THE THIRD (AND GOLDEN)BASIC LAW

The Third Basic Law assumes, although it does not state it explicitly, that human beings fall into four basic categories: the helpless, the intelligent, the bandit and the stupid. It will be easily recognized by the perspicacious reader that these four categories correspond to the four areas I, H, S, B, of the basic graph (see below).

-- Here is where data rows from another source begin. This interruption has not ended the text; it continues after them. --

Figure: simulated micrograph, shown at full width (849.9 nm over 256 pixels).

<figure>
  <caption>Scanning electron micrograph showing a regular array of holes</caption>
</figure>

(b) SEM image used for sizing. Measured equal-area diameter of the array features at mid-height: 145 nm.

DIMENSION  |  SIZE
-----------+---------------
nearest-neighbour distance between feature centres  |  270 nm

If Tom takes an action and suffers a loss while producing a gain to Dick, Tom's mark will fall in field H: Tom acted helplessly. If Tom takes an action by which he makes a gain while yielding a gain also to Dick, Tom's mark will fall in area I: Tom acted intelligently. If Tom takes an action by which he makes a gain causing Dick a loss, Tom's mark will fall in area B: Tom acted as a bandit. Stupidity is related to area S and to all positions on axis Y below point O. As the Third Basic Law explicitly clarifies:

A stupid person is a person who causes losses to another person or to a group of persons while himself deriving no gain and even possibly incurring losses.

<snip>

The perfect bandit is one who, with his actions, causes to other individuals losses equal to his gains. The crudest type of banditry is theft. A person who robs you of 100 pounds without causing you an extra loss or harm is a perfect bandit: you lose 100 pounds, he gains 100 pounds. In the basic graph the perfect bandits would appear on a 45-degree diagonal line that divides the area B into two perfectly symmetrical sub-areas (line OM of figure 2).



However the "perfect" bandits are relatively few. The line OM divides the area B into two sub-areas, B1, and B2, and by far the largest majority of the bandits falls somewhere in one of these two sub-areas.

The bandits who fall in area B1 are those individuals whose actions yield to them profits which are larger than the losses they cause to other people. All bandits who are entitled to a position in area B1 are bandits with overtones of intelligence and as they get closer to the right side of the X axis they share more and more the characteristics of the intelligent person.

Unfortunately the individuals entitled to a position in the B1 area are not very numerous. Most bandits actually fall in area B2. The individuals who fall in this area are those whose actions yield to them gains inferior to the losses inflicted to other people. If someone kills you in order to rob you of fifty pounds or if he murders you in order to spend a weekend with your wife at Monte Carlo, we can be sure that he is not a perfect bandit. Even by using his values to measure his gains (but still using your values to measure your losses) he falls in the B2 area very close to the border of sheer stupidity. Generals who cause vast destruction and innumerable casualties in return for a promotion or a medal fall in the same area.

<snip>


[rhinoceros] There are more "laws" in this essay, but it was this categorization which got my attention.